The first settlers of Sandy Spring were Quakers, and their influence is still felt. So, it’s fitting that an exhibit at the Sandy Spring Museum (SSM) is named for the Quaker concept of “Inner Light.” It means everyone has a light inside and the capacity for good and evil.
The exhibit consists of 12 three-dimensional sculptures of the human form, also known as wearable art. They were made with non-traditional construction and materials like wood, metal, paper, fiber and plastic.
Increasingly popular, wearable art refers to individually designed pieces of handmade clothing or jewelry created as fine or expressive art. But aside from aesthetic considerations, wearable art pieces often make a personal or social statement.
The latter was the case with the “Inner Light” sculptures. They were entries in the 2017 annual competition sponsored by ManneqART, an international arts and educational nonprofit based in Howard County. “ManneqART inspires creativity, teaches problem-solving skills and rewards excellence in sculpture to the human form,” said Lee Andersen, the organization’s artistic director and a clothing designer in her own right. “Our name is a play on words, including both ‘mannequin’ and ‘manic.’”
The New Zealand native pointed out that ManneqART shares the same vision as the World of Wearable Art, an annual international competition in her native country, but the two are not affiliated.
Each year, ManneqART challenges competitors to create sculptures on the human form according to certain themes, which in 2017 were Ocean, Eco, Energy and Aviation. The organization offers $10,000 in awards annually to competition winners.
This year, the first collaboration between ManneqART and the SSM, participating artists were charged to include an “inner light” component in their sculptures in honor of Sandy Spring’s Quaker heritage. “The sculptures represent the duality of good and bad, positive and negative,” said Allison Weiss, SSM’s executive director. “Some literally light up.”
The life-sized sculptures include the winner of the Inner Light Award, “Glacius Angelies” by Lynne Spector (model) and Maddy Halbach of Glenwood, Maryland. A high school teacher by day who seeks creative outlets “on the side,” Halbach said her inspiration was a poster of an iceberg and a swimmer that said “freedom.” When she considered what sculpture to make for ManneqART, she remembered the poster as well as a historical event people often reference when thinking of icebergs: the disastrous sinking of the RMS Titanic after the ship hit an iceberg. “When the wings of the sculpture collapse, the entire outfit becomes one big iceberg,” Halbach explained. “Then, when the wing’s open, she becomes an ice angel.”

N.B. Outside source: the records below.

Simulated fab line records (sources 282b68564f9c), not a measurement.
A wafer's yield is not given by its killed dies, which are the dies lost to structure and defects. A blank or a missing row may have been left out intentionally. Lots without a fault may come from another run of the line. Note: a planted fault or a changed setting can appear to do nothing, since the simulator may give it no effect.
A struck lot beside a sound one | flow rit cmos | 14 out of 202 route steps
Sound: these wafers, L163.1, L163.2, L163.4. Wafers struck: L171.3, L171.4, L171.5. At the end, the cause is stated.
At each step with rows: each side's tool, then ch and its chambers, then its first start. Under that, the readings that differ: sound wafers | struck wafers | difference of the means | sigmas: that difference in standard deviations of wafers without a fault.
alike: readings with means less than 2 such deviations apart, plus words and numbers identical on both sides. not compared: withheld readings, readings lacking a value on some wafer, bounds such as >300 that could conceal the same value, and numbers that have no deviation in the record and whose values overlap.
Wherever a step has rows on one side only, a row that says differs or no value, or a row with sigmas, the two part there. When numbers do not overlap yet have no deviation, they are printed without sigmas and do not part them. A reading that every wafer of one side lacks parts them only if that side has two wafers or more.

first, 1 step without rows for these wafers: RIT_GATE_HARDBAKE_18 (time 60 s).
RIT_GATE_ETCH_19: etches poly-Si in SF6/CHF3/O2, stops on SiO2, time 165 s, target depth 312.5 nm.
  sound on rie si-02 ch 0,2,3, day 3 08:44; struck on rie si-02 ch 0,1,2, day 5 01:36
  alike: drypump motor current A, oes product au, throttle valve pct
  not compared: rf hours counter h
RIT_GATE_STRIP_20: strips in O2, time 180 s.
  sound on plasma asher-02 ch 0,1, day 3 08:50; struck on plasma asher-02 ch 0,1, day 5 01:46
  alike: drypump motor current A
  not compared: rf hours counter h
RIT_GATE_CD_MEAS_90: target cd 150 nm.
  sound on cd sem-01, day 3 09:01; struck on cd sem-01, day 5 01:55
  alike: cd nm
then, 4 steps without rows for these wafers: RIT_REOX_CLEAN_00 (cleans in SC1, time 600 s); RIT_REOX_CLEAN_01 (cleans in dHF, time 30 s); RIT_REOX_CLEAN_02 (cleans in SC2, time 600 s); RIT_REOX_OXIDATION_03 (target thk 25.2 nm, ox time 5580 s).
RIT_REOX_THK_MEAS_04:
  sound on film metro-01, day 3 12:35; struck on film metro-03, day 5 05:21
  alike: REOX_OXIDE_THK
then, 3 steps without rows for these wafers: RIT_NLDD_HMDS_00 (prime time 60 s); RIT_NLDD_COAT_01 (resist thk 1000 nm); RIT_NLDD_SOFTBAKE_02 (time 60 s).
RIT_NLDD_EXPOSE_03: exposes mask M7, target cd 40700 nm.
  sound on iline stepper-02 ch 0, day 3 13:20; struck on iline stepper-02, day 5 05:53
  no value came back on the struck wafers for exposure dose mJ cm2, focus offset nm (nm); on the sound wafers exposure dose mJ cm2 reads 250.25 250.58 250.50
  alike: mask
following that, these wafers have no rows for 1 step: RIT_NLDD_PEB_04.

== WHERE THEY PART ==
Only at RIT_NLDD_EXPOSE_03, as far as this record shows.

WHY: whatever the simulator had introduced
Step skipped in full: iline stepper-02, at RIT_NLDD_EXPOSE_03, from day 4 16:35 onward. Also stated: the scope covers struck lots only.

The under-layer of the skirt is made of fabric, with sprayed rubber and a painting process to add texture. The artist heated and bubbled plastic, then made it into the top layer of the skirt. The peplum—a short section attached to the waistline of a blouse, jacket or dress—and wings were fashioned of craft foam. The bodice is also foam, embossed with broken Christmas ornaments.
Light and dark blend in the all-blue sculpture. “The people under the angel’s wings, made with a 3-D printer, are falling,” said Halbach. “They represent the people who fell into the icy waters of the Atlantic from the Titanic.” But the angel’s wings open to welcome the souls of the dead to Heaven.
Creativity in construction and materials is matched by a clever sculpture title in Doreen Reynolds’ “Agony and the Ecxta-Sea,” a reference to “The Agony and the Ecstasy,” a novel (and film) about Michelangelo. “Ocean was my first inspiration, but as I put ideas together, I soon realized there is a huge crossover into Eco,” said Reynolds, a cosmetologist who has long been concerned with color, textures and styles. “The Eco portion of the sculpture is the most thought provoking, but the Ocean portion exemplifies the beauty of the sea and its wonders.”
Reynolds began her sculpture with a single-shouldered, royal-blue evening gown to represent the ocean’s depths. The piece’s front is indeed beautiful, with mock starfish and shells and gauzy material. But look behind it, and the ecological message is clear–and disturbing. There are bottles, cans and the plastic ties from soda cans, and words like “Kill” and “End.”
Some sculptures are illusions. Looking from afar at “Flowering Success,” created and modeled by recent high-school graduate Amanda O’Shaugnessy, the viewer sees what appears to be an elegant white gown. It’s constructed entirely of paper–specifically, the numerous college acceptance letters received by the stellar student.
“Reborn through the Flames” is the work of Katie Gramme (model Sarah Benton), a graduate of the Manhattan School of Design and costume designer. It conveys the ambivalence of human beings toward suffering. The flames represent trials that burn us to the core, and yet, allow us to be reborn to new and stronger people.
In Robert Reed’s “I Know Why the Caged Bird Lip Syncs,” a riff on the title of poet Maya Angelou’s memoir, foams and wires come out of a person’s head encased in a metal cage. The sculpture expresses the realization that those who think outside the box are forced into choosing identities and roles to fit into society.
Sandy Spring Museum considers itself “community-driven,” said Weiss. “It used to be a very traditional history museum, but now we look at history through the cultural arts.”